Bid Protest Weekly Newsletter by Bryan R. King, Attorney, General Counsel PC
Date: Thursday, March 13, 2013, 11:59am EST
Nexant, Inc., B-407708; B-407708.2, January 30, 2013
There is the old adage that “there are no stupid questions.” While that statement may perhaps be true, in government contracts there are certainly bad questions. This was evident in the recent protest decision issued by the Government Accountability Office on January 30, 2013. In this protest, Nexant, Inc. challenged an award decision made by the United States Agency for International Development under a Request for Proposals issued April 12, 2012. The RFP sought to establish a private financing advisory network in Asia. Nexant made several allegations in its protest, which was ultimately sustained by GAO on three grounds: (1) the agency failed to conduct meaningful discussions, (2) the agency’s evaluation of technical proposals was unreasonable, and (3) the agency’s selection decision was unreasonable. It is the issue of the discussions held by the agency which presents evidence of bad questions in government contracting.
In this case, the RFP divided the requirements among five mandatory tasks and one optional task. After receiving offers, the agency established a competitive range, and engaged in discussions with the competitive range offerors, of which Nexant was included. The agency’s discussions with Nexant focused on the optional task from the RFP—Optional Task 6. GAO noted that the agency’s evaluators found the following weaknesses in Nexant’s proposal:
Nexant failed to understand that Optional Task 6 is designed to support focused country-level PFAN activities in any country, not just countries in South Asia. Thus, Nexant did not provide any creative ideas on leveraging sufficient resources and partnerships to engage South Asia as part of the overall program rather than relying entirely on Optional Task 6 resources….

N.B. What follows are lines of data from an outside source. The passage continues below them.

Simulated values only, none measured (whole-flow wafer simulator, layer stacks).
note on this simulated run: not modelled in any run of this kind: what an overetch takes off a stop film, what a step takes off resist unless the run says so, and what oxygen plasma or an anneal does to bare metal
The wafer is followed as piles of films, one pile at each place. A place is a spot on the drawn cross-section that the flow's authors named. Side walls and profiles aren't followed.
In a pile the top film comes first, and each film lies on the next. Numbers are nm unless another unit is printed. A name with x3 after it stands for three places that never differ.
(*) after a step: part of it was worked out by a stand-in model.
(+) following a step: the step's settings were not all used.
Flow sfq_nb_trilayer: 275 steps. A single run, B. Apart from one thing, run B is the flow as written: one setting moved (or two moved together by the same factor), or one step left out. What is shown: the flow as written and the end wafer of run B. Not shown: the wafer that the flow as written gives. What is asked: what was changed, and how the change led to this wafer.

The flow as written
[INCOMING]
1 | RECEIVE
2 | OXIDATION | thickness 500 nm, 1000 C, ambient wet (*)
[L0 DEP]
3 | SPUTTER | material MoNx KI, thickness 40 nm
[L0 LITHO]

Simply put, the agency found a weakness in Nexant’s proposal for two specific reasons: (1) Nexant did not understand that Optional Task 6 was not limited to South Asian countries, and (2) Nexant did not provide any creative ideas related to Optional Task 6. In an effort to address this weakness, the agency during discussions posed the following to Nexant: “Please clarify Nexant’s overall understanding [of] Optional Task 6.” This was a bad question.
When conducting discussions with an offeror, an agency is required to identify deficiencies and significant weaknesses in an offeror’s proposal. The purpose of discussions is to allow offerors to address these deficiencies and significant weaknesses to materially enhance its chance at receiving an award—not to mention provide a better product to the government. The agency has to frame its discussion questions in a way to allow the offeror to actually respond to the significant issues. The agency cannot mislead an offeror into providing answers immaterial to the deficiencies and weaknesses found in its proposal, which is exactly what the agency did in this case.
Nexant’s response to the agency’s question merely expanded on its response to Optional Task 6 contained in its proposal. Because the agency’s question did not actually address the perceived weaknesses, Nexant’s answers did not address them either. Not surprisingly, the agency found that the Optional Task 6 weakness remained in Nexant’s proposal, and considered the perceived weakness in the source selection decision. Nexant argued, and GAO ultimately agreed, that the agency’s discussion question was misleading because it failed to give Nexant an opportunity to address the agency’s actual issues with its proposal. GAO found that Nexant was prejudiced by the agency’s misleading discussions, and sustained the protest.
Where there is a disconnect between questions asked by an agency during discussions and deficiencies and/or weaknesses found in an offeror’s proposal, an offeror has valid grounds to protest. The protester has a good chance of success if it can demonstrate, as in the Nexant case, that the agency’s discussions were misleading, and prevented a proper response to the agency’s concerns with its proposal.